If you and your fellow directors are looking for a home for your pension savings, look no further than your firm’s business premises. When can you turn a commercial building into a tax-efficient investment?

Employer pension contributions

As a tax-efficient method of extracting profit from your company, employer pension contributions tick most of the boxes – as long as you’re prepared to wait until you’re 55 to get your hands on the loot. No tax or NI has to be accounted for on the money your company pays into your registered pension fund and the investments grow in a tax-free environment.

Further tax breaks

Employer contributions are not only a tax-free benefit in kind for you, but unlike the payment of dividends by your company, they are tax deducible from its profits. The advantages don’t end there. When you reach 55 you can take 25% of your pension fund tax free. This all sounds very good, but you might be able to do better.

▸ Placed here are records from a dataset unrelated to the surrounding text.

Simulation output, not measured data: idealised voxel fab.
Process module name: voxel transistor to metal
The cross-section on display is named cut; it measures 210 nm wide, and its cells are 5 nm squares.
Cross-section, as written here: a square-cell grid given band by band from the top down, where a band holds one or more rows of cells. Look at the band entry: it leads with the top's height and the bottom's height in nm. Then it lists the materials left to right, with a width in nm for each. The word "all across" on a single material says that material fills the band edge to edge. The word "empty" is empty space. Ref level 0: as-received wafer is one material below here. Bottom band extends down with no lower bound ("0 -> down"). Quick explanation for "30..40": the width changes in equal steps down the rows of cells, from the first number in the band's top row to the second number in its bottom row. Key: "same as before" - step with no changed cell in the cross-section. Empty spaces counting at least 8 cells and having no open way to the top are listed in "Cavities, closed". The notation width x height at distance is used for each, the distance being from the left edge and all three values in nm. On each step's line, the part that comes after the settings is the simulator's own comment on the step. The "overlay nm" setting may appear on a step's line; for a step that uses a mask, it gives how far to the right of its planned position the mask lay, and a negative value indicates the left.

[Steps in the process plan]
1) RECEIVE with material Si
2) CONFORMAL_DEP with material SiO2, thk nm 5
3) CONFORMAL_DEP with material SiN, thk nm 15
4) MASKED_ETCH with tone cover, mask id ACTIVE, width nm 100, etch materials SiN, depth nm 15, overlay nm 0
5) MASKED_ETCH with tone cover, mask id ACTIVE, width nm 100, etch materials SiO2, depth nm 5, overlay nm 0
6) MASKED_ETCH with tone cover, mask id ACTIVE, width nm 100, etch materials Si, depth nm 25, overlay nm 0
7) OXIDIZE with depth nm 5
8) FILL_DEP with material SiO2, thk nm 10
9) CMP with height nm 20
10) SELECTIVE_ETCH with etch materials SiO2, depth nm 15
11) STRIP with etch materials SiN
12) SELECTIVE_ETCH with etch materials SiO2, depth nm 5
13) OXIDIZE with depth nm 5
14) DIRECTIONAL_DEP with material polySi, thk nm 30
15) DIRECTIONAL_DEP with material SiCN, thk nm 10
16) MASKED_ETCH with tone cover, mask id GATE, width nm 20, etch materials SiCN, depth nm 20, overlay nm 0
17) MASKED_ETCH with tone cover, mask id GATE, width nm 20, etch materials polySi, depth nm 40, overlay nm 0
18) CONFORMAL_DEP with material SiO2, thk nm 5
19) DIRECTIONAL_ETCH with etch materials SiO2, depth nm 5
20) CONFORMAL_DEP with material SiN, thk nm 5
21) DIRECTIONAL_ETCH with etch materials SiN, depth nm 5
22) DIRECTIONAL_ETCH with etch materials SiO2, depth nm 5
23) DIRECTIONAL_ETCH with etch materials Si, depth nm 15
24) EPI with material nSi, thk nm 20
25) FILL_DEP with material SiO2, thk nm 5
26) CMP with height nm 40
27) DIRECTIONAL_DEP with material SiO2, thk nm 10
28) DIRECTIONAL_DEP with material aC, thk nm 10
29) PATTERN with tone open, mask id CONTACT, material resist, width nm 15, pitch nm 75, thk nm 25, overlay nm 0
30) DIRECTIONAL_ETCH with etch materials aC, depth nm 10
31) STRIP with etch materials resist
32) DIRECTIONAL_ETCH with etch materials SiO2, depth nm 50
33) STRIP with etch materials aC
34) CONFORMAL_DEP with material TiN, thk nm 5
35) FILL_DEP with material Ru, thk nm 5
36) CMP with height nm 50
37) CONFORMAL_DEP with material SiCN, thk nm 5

Tip. A further tax-efficient twist to the arrangement might be possible if your business owns the freehold or long lease on its premises.

Bricks and mortar

You and your fellow directors can use the employer pension contributions to buy all or part of your company’s trading premises. The pension fund can then lease the building back to your company at a market rate rent. The rent counts as a tax-deductible expense for the company, but your pension fund is exempt from paying tax on the rent it receives. Transferring the property from ownership by your company to your pension fund creates another tax-free way to extract income from the business.

Trap. The arrangement is not entirely tax free. If at the time the property is transferred to your pension it’s worth more than your company paid for it, your company might have to pay corporation tax (CT) on the difference.

Example. Your company bought the freehold of its trading premises in January 2001 for £150,000 and in April 2020 sells it to your pension fund for £270,000. Therefore, the gain on which CT is payable is £120,000. A deduction of £93,750 is allowed to account for the effects of inflation up to December 2017 (which is when it was frozen), this is known as indexation. After indexation there’s a taxable gain of just £26,250 on which the CT payable is £4,988.

The big picture

Selling a property and triggering a CT bill might not appeal to you, but in practice after taking account of the extra tax relief your company receives for the pension contributions it makes to pay for the property purchase, there’ll be hardly any tax to pay. In fact it’s likely HMRC will owe it money.

Example. Assuming the facts are the same as in the first example, to fund the purchase of the property your company makes employer contributions of £70,000 each for you and your three fellow directors – £280,000 in all. This provides enough to cover the property purchase price, plus stamp duty land tax and other expenses, e.g. valuation and legal costs. Your company will receive CT relief of £53,200 (£280,000 x 19%). This more than covers the £4,988 tax payable on the sale of the building and the difference will reduce the company’s normal CT bill.

Note. To prevent a personal tax charge relating to the company making a pension contribution for you and the other directors you must each have sufficient pension “annual allowance” to cover the amount the company pays into your pension fund. Normally, the annual allowance is £40,000 per year plus any unused allowance from the previous three years.

Get advice. If you think that this scheme might work for you, the first step is to speak to your financial advisor or pension plan provider.